The Canada Revenue Agency (CRA) recently acknowledged that a CRA employee accidentally sent an 18-page spreadsheet containing confidential tax information to a CBC News reporter in response to a completely unrelated query.

The data included home addresses and information on charitable donations made by prominent Canadians such as author Margaret Atwood, former prime minister Jean Chretien, film producer Robert Lantos and painter Christopher Pratt.

Charitable donations listed in the spreadsheet ranged from $5,000 for personal papers to a Rubens painting valued at $200 million.

In a statement, the CRA explained, "The document was accidentally released to the CBC through human error. When the CRA became aware of the breach, CRA officials immediately contacted the CBC to inform them of the error and retrieve the documents."

"The CBC did not respond to the CRA's request to retrieve information," the CRA added. "Regrettably, the CBC chose to publicly disclose the names."

According to the statement, the CRA is currently contacting everyone affected by registered mail.

"This privacy breach is extremely serious and completely unacceptable," Revenue Minister Kerry-Lynne Findlay acknowledged in the House of Commons. "Measures are being taken to notify, support and protect individuals affected by this breach."

In a report on the breach, CBC News said breaches like these "have become almost routine."

Valerie Lawton, spokesperson for Canada's privacy commissioner, told CBC that 168 federal privacy breaches have been reported since April 1, 2014, including 22 at the Canada Revenue Agency alone.

On April 8, 2014, the CRA was forced to stop accepting online tax returns due to the Heartbleed bug, and soon after, the agency acknowledged that 900 Canadians' social insurance numbers were stolen from its website by an attacker leveraging the flaw. "We have augmented our monitoring and surveillance measures, so that the security of the CRA site continues to meet the highest standards," CRA commissioner Andrew Treusch said at the time.

On April 9, 2014, the Office of the Privacy Commissioner of Canada discovered that a lost hard drive may have exposed 800 current and former employees' names, government ID numbers and salaries. The drive was not encrypted.

And in July 2014, Canada's Chief Information Officer acknowledged that the IT infrastructure of the National Research Council of Canada had been breached by "a highly sophisticated Chinese state-sponsored actor."

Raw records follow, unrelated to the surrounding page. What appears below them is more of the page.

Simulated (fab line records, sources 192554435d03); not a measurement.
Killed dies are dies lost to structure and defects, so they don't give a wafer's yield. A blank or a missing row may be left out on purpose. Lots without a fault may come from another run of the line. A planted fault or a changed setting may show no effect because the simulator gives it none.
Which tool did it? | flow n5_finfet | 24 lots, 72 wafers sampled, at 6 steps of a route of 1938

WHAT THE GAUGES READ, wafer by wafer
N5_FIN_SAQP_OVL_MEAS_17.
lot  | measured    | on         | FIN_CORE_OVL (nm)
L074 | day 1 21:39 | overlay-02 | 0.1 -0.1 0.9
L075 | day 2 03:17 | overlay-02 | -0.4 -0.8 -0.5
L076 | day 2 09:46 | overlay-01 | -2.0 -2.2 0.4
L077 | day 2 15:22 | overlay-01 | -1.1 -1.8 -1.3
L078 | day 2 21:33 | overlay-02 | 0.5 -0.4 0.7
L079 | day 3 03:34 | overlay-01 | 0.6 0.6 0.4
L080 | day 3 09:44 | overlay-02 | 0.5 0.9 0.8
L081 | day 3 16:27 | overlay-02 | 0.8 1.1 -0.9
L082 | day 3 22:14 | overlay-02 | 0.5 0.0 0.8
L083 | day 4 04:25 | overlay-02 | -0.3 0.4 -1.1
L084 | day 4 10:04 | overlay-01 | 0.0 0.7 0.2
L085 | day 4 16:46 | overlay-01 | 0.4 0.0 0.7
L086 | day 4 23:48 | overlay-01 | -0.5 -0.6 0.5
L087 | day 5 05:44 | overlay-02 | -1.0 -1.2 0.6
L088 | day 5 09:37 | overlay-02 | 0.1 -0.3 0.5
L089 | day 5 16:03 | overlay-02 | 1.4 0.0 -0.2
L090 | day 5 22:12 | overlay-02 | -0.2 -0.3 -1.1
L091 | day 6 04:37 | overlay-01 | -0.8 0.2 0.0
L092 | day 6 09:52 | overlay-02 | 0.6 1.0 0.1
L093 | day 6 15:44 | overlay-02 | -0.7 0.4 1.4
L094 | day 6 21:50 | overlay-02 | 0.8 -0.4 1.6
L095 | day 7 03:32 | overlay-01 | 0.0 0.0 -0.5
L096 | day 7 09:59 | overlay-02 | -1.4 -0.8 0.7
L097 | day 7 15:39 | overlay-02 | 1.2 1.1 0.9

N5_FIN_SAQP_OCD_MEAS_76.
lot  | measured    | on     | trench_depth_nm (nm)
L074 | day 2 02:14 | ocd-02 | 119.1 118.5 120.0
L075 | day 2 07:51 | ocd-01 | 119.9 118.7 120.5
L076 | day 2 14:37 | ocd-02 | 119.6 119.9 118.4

In response to the latest breach, communications manager David Christopher said, "It’s no wonder that everyday Canadians just don’t trust the government’s reckless approach to their privacy. Canadians entrust hugely sensitive and private information to the government, and they expect that trust to be respected. It is absolutely appalling that deeply revealing financial information can be handed to a journalist by the government’s tax agency.”